* TSX up 0.33 percent at 11,311.20
* Energy sector up; Suncor leads gainers
* Royal Bank leads financials down
By Claire Sibonney
TORONTO, Jan 29 (Reuters) - Toronto’s main stock index was little changed on Friday after surprisingly positive Canadian and U.S. GDP data was offset by weakness in financials.
Oil jumped to above $74 per barrel after data showed U.S. economy grew a faster than expected 5.7 percent in the fourth quarter, the quickest pace in more than six years.
Suncor Energy Inc (SU.TO), Canada’s largest oil company, led the index gainers, adding 1.14 percent at C$34.73, after a boost in commodity prices.
“We’re still in that area where financials, materials and oil and gas are the three areas where we have heavy weightings,” said John Kinsey, a portfolio manager at Caldwell Securities.
On the downside, Royal Bank of Canada (RY.TO), the country’s largest financial institution, was the top decliner, down 0.73 percent at C$53.09.
“The financials have been weak lately, whether it’s Mr. Obama and the U.S. banks and all that foofaraw that’s going on down there,” said Kinsey.
President Barack Obama has move to introduce tighter regulations on U.S. banks that would limit financial risk-taking, which that could also affect Canadian banking operations south of the border.
Kinsey noted that banks have fallen significantly from their high last year. Toronto’s financial index .SPTTFS, which is heavily weighted in bank shares, is down almost 8 percent since late September 2009.
At 10:25 a.m. (1525 GMT) the Toronto Stock Exchange’s S&P/TSX composite index .GSPTSE was up 37 points, or 0.33 percent at 11,311.20, after opening in negative territory.
Potash Corp (POT.TO), fell 0.77 percent to C$110.40 as the world’s largest fertilizer maker continued its slide from Thursday when it fell 4.55 percent after reporting earnings and a profit outlook well below market expectations.
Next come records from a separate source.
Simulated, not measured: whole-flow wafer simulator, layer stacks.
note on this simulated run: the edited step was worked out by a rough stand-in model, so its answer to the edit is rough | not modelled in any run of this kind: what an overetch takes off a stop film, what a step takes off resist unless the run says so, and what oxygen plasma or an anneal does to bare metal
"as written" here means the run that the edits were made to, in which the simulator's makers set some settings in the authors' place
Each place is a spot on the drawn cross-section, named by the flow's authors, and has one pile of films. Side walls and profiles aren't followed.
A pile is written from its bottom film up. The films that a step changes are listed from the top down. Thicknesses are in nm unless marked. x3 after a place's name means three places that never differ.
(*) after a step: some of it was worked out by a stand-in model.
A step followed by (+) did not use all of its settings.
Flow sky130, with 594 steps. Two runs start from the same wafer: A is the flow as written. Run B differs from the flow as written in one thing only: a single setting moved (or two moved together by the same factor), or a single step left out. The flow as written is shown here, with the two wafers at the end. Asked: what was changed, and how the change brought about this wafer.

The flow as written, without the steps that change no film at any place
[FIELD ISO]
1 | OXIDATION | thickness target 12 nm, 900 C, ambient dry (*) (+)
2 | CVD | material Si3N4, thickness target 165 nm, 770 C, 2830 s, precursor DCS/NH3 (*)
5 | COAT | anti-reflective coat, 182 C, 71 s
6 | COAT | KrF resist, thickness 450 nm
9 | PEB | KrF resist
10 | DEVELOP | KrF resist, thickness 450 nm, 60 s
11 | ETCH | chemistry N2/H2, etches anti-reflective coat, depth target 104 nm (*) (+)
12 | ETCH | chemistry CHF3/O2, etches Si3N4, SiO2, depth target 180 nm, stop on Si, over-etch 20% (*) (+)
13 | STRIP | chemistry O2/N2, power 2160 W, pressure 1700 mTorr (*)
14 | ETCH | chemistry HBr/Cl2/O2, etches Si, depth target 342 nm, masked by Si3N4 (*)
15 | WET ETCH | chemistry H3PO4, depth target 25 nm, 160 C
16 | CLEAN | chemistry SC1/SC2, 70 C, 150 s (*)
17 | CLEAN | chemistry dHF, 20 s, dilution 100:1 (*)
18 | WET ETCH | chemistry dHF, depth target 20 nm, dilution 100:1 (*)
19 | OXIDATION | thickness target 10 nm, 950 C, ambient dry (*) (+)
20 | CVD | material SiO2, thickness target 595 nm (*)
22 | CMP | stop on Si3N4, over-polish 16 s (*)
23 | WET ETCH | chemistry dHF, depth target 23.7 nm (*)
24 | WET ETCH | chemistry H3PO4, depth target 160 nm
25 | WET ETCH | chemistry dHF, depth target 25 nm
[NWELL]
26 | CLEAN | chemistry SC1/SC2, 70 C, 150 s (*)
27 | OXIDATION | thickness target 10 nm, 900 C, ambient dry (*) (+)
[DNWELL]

Kinsey said the choppy morning session is also a result of investors being reluctant to take on large positions at the end of the month.
“So far, it kind of looks like it’s just going to be quiet,” he said.
“It’s not an important month like the calendar quarters but the institutions and so on do some window dressing to change things and sort of get it the way they want.”